Adams v. Eatherly Hardware Co.
This text of 3 S.E. 430 (Adams v. Eatherly Hardware Co.) is published on Counsel Stack Legal Research, covering Supreme Court of Georgia primary law. Counsel Stack provides free access to over 12 million legal documents including statutes, case law, regulations, and constitutions.
Opinion
The question in this case was, whether certain goods had been sold by the Eatherly Hardware Company to C. L. Laney individually, or to O. L. Laney & Co. Upon the trial of the case, Eatherly and another member of the firm (the Eatherly Hardware Company), over objection of [489]*489the defendant, were allowed to testify that these goods had been sold to Laney, and how it came that they treated with Laney individually and not with Laney & Co. Laney being dead, it was objected that this testimony was inadmissible. The court overruled that objection and allowed the testimony.

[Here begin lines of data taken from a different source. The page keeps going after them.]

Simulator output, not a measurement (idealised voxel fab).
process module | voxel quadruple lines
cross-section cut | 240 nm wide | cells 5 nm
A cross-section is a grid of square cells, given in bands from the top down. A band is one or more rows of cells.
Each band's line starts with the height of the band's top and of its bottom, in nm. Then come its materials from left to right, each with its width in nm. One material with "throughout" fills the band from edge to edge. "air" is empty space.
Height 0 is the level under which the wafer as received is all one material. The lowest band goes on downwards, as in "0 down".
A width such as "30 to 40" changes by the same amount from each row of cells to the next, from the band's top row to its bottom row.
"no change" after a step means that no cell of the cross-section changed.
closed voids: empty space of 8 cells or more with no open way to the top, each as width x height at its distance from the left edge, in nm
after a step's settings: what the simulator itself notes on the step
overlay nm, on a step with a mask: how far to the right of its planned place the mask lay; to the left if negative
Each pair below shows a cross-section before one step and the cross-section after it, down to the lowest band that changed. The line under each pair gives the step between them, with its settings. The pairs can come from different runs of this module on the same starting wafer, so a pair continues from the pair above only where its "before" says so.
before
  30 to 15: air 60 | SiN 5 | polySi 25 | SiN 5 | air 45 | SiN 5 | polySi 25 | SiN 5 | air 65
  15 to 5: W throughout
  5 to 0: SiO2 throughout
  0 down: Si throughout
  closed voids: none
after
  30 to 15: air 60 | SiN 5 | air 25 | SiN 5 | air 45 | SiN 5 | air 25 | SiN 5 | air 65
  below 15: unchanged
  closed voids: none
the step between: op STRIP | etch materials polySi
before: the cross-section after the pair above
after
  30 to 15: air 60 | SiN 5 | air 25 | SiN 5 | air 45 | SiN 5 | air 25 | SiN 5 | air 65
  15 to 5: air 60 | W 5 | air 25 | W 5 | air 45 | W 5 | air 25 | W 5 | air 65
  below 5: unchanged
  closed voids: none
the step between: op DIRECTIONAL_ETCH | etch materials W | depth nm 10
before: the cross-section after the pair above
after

We think the court was wrong. Under the act of 1866, Laney being dead, these parties -were incompetent witnesses. They were incompetent at common law, and could only be competent under the statute; yet by the provisions of the act of 1866, which prescribes that where one of the original parties to the contract or cause of action is dead, the other party shall not be permitted to testify, the law is left just where it stood before the passage of the act. For this reason, we think that the court erred. Furthermore, we think the testimony itself was inadmissible. They testified as to what took place in their own minds; to conclusions they had arrived at. Their impressions were allowed to go to the jury. This was improper testimony.
We think the court below erred in refusing to grant a new trial; and the judgment is reversed.